I really hope D4 isn’t like this at all.

:100: exactly this. Not every game has to be for everyone or cater to the biggest denominator, unless you want your game to be bland and unchallenging in the end.

Know your market and if people do not belong to that market do not enjoy the game. That is fine, they were not your market anyway. It only becomes a problem if the players who are your market think game is no fun. Even if others take their place that want less challenge, cause you still missed the mark for your fans even if make more money and that bigger market tends to be way more fickle as the fans and the competition for mainstream audience is much bigger and intense. So can seem nice more turnover now for a bit and death as a company 10 years later since you have no market anymore or tried to hold a market you did not fit…

Today’s world is way more different than 2000. Most people don’t have time to grind for pixels and try hard.

It’s for the more casual players, others would uncheck it in options.

Guys, there’s no need for elitism and selfishness. Diablo must unite players, not separate them. That’s why bartering and scamming have to go. Endless paragon too.

Diablo is about making the player the hero that destroys the evil. Everyone has the right to be a hero feeling good. Guides popularity wouldn’t be so big on the Internet if people didn’t need help with games.
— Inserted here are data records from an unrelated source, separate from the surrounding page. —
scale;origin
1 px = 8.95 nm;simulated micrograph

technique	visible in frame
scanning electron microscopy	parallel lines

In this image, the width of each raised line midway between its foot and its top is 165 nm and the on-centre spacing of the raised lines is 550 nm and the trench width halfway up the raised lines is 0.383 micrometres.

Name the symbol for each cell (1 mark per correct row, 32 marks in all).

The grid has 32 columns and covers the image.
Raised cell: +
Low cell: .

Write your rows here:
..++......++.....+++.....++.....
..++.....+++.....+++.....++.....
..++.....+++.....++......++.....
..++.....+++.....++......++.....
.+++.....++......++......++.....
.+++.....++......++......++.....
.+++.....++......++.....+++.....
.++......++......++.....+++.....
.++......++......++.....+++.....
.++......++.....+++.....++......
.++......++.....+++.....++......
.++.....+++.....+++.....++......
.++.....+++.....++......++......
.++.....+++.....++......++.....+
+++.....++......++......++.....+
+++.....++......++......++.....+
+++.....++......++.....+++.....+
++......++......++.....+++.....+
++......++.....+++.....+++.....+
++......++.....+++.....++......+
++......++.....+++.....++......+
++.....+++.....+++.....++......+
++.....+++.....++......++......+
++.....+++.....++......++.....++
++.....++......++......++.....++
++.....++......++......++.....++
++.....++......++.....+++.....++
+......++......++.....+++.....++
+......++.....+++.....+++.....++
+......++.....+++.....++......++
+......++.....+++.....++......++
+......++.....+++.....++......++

The truth is no one finds enjoyable meme features like rotation and gluing of static paragon boards for example. Or stupid big numbers and complex Math. There are hundreds of threads on reddit about that. People want simplified rules, easy copy/pasting and fun slot machine. Get in the game, farm a bit, find some new item, upgrade your build etc. Every player should be able to do this and have fun. Complex Math however stands in the way of fun.